There’s a common theme in those that argue for the ‘protection of free speech’. They tend to be people in a position of privilege. Someone whose unlikely to be the target of the abuse, and certainly unshaken by it. They will have almost certainly told you that they detest, and denounce the said individual. However, you’ll find them retweeting said bigots when they happen to say something that they agree with that backs up their point. It’s nothing short of selfish to acknowledge that someone’s behaviour compromises other people’s safety and on the other hand argue that it’s somehow of value.
In the past, the issue has been centred around university campuses and the speakers that have been invited. I would argue that universities have a duty of care to their students, and inviting a speaker who is actively sexist, racist, and homophobic would be negating that duty. “They don’t have to attend the event” I hear you yell. So you’re saying it’s ok for a university or student union to actively seek out a speaker who is likely to not only make them feel uncomfortable but also puts their safety at risk.
Of course, the issue isn’t exclusive to universities, but you can apply the same standards to other places of significance. It’s the exact reason I’m entirely behind John Bercow’s recent rejection of Donald Trump even if you want to argue it’s hypocritical because of the previous leaders he has welcomed to the Parliamentary estate. We’ll worry about your ‘whataboutery’ after Donald Trump’s state visit. I couple those people who think refusing Donald Trump the honour of addressing Parliament is a bad idea with the same people who will sit down and tell you if Marie Le Pen wins the French elections in May all will be fine because at least she’s pro-Brexit.
It’s beyond a joke to pretend there isn’t a direct link between bigots being given a platform and the negative experiences of people of colour. Extraordinary levels of hate crime have been observed since the EU Referendum. If that isn’t a wake-up call I don’t know what is. The Equality and Human Rights Commission (EHRC) said the findings suggested some used the Brexit vote “to legitimise inexcusable racism and prejudice”. I’ve argued that many times before but when people like Nigel Farage can openly exaggerate the threat of migrant sex attacks on women it’s no wonder people felt the EU Referendum vote legitimised their bigoted views.
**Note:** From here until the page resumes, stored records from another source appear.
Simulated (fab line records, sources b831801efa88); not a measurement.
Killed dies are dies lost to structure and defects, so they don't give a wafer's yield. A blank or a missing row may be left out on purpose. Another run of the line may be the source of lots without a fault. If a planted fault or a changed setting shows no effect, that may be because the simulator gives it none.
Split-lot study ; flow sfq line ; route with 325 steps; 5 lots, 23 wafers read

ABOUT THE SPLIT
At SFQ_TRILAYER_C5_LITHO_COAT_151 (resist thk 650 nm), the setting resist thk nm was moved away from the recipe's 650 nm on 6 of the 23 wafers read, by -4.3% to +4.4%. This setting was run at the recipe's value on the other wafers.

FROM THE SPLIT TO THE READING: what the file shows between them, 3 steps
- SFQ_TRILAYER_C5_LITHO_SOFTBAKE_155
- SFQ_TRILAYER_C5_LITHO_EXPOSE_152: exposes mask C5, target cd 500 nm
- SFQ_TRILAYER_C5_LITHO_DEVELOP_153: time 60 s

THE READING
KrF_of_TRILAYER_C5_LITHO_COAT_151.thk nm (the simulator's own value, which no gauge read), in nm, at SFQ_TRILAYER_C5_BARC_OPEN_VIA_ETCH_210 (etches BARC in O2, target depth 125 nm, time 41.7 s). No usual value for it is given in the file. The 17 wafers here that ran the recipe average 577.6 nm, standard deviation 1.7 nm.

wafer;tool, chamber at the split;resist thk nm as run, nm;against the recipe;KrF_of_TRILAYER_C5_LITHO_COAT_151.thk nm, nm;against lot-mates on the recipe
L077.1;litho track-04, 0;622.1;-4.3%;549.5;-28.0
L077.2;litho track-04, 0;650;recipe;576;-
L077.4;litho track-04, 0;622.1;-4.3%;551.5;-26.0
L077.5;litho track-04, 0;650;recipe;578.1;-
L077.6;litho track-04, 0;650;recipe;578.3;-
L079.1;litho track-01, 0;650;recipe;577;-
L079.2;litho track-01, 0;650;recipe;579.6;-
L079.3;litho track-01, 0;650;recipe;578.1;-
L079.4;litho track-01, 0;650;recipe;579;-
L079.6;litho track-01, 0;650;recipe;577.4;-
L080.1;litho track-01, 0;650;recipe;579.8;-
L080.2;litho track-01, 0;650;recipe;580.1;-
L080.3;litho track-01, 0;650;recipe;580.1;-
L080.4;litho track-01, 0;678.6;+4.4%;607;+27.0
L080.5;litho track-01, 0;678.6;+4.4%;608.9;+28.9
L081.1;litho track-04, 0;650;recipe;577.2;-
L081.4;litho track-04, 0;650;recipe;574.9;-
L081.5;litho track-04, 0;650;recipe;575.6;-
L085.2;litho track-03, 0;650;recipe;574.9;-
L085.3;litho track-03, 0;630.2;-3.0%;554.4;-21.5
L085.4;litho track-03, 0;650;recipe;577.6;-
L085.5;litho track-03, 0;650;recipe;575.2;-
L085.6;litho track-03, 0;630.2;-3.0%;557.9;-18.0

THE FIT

We can’t go on giving these people a platform when they openly state malicious inaccurate opinions as fact with absolutely no sign of any source. How can we honestly say someone like Jack Buckby, a former member of BNP, who felt it was ok to say “take in a Syrian refugee, I hope you don’t get raped” to a young black woman live on Channel 4 News is adding to the debate? I’m quite happy to see discussions of opposing views but let’s not make an attempt to normalise irrational thought, particularly when there’s not a shred of real evidence to back up their so-called opinions.
Last week, Paul Nuttall, leader of Ukip, claimed hate crimes reports since the Brexit vote have been fabricated. We already know hate crimes are under-reported, and it shouldn’t come as a surprise when some people are so ready to vilify the victim and not the horrible bigots who commit these crimes. There’s no evidence to suggest the government, police forces and members of Parliament have “overblown” the spike in hate crime and I think many of the victims would be sickened to find out their experiences have been erased by someone with little understanding of what is happening on the ground.
The latest scandal has seen alt-right professional troll, Milo Yiannopoulos, immersed in criticism for his latest statement on “cross-generational” sexual relationships between boys and older men. For some people, this has been the last straw, but many people are pointing out that the last straw should have been issued a long time ago. Yiannopoulos has a history of well documented bigoted behaviour that many have chosen to ignore.
To be clear no one is actively arguing for the silencing of bigots, but can we please stop pretending we owe them opportunities to amplify their voice. That includes the onus on journalists to offer a more than lukewarm critic whenever bigots speak out. Just because they wear a suit, went to university and appear to speak eloquently doesn’t mean they’ve earned the right to repeatedly make claims that are completely unfounded.